I was walking along and suddenly got to thinking back on something strange I had seen a few years before: I was at a construction site, filled with tools and equipment, and near the center of the room was a ladder that had a post-it-note securely taped to it. The note, written in big black marker read, “Mine not yours.”
I assume the owner of the ladder had put up the note to let others know the ladder was his/hers. But, ironically, the message made it sound like the ladder belongs to any reader who reads the note. After all, when I read, ‘mine not yours’, I do so from my own perspective; the voice in my head thinks of itself as the ‘me’ not the ‘you’. If ownership is something that requires my or your perspective, then is it something universal? Is it capital T true?

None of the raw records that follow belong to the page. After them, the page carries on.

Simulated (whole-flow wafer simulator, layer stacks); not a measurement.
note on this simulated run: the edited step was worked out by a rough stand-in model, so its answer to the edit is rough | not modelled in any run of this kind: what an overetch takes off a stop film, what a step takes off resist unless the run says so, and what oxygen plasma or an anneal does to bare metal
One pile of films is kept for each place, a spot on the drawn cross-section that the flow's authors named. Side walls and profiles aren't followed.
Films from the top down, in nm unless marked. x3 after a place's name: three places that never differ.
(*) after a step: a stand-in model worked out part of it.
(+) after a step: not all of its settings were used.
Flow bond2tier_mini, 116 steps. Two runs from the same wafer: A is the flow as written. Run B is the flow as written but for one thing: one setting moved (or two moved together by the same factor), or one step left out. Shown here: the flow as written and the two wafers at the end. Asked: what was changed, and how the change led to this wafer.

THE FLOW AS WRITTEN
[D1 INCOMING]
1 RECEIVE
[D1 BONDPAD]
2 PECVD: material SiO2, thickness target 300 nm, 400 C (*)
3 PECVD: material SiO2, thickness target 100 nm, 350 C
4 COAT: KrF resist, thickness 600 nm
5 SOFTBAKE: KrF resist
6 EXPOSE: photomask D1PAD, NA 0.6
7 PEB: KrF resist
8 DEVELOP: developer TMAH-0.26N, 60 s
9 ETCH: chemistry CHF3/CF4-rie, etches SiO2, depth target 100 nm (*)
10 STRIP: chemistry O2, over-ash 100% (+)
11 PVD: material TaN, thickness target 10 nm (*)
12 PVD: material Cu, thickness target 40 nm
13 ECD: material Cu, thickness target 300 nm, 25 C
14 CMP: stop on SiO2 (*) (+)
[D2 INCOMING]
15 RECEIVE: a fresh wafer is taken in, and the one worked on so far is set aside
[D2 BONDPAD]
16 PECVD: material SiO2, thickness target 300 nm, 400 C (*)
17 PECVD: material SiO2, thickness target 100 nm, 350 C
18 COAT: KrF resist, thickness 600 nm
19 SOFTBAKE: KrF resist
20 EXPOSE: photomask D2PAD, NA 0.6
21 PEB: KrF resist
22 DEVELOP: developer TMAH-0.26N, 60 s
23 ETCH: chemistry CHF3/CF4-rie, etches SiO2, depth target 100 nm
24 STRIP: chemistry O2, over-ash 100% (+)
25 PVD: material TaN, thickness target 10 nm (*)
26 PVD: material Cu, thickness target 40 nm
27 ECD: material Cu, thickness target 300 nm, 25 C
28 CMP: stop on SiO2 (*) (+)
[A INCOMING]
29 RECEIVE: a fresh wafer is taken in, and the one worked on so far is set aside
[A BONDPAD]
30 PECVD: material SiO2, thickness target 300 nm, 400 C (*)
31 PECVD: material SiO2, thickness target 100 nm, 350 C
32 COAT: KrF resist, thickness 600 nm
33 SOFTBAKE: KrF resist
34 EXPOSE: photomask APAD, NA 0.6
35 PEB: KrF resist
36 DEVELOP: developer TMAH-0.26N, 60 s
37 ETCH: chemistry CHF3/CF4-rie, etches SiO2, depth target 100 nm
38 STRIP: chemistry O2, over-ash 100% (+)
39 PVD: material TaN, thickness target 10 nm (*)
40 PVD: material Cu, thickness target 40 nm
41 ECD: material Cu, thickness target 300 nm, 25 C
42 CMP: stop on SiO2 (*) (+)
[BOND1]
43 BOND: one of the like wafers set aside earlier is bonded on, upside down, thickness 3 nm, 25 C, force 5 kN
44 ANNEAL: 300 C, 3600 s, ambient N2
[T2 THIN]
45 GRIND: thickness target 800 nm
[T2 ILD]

Can a note keep the ladder ‘faithful’ and prevent it from allowing itself to be used by someone else? Can it keep the ladder from ‘walking away’, being taken by some other worker? Can it keep the ladder from falling or breaking or losing structural integrity? The note actually tells the real truth: if my ladder, my belongings, obeyed me they wouldn’t need a note in the first place. What is mine would act like it was mine and it would be plain for all the world to see.
Instead, a ladder, like all objects, has a ‘life of its own’. It is a combination of parts, it has a moment in time (birth) at which all those parts come together, it has a period where –like Shed– it maintains its ladder function and form (life), and ultimately it will come apart, erode, decompose, break, i.e. die. While it exists, the ladder has ‘rules of its own’, ways it can be used, limits to its function and strength and structure. Ownership can’t change any of this, and the concept of mine-ness, born from my perspective, oblivious to the reality of the object is as flimsy as the sticky note it was written on.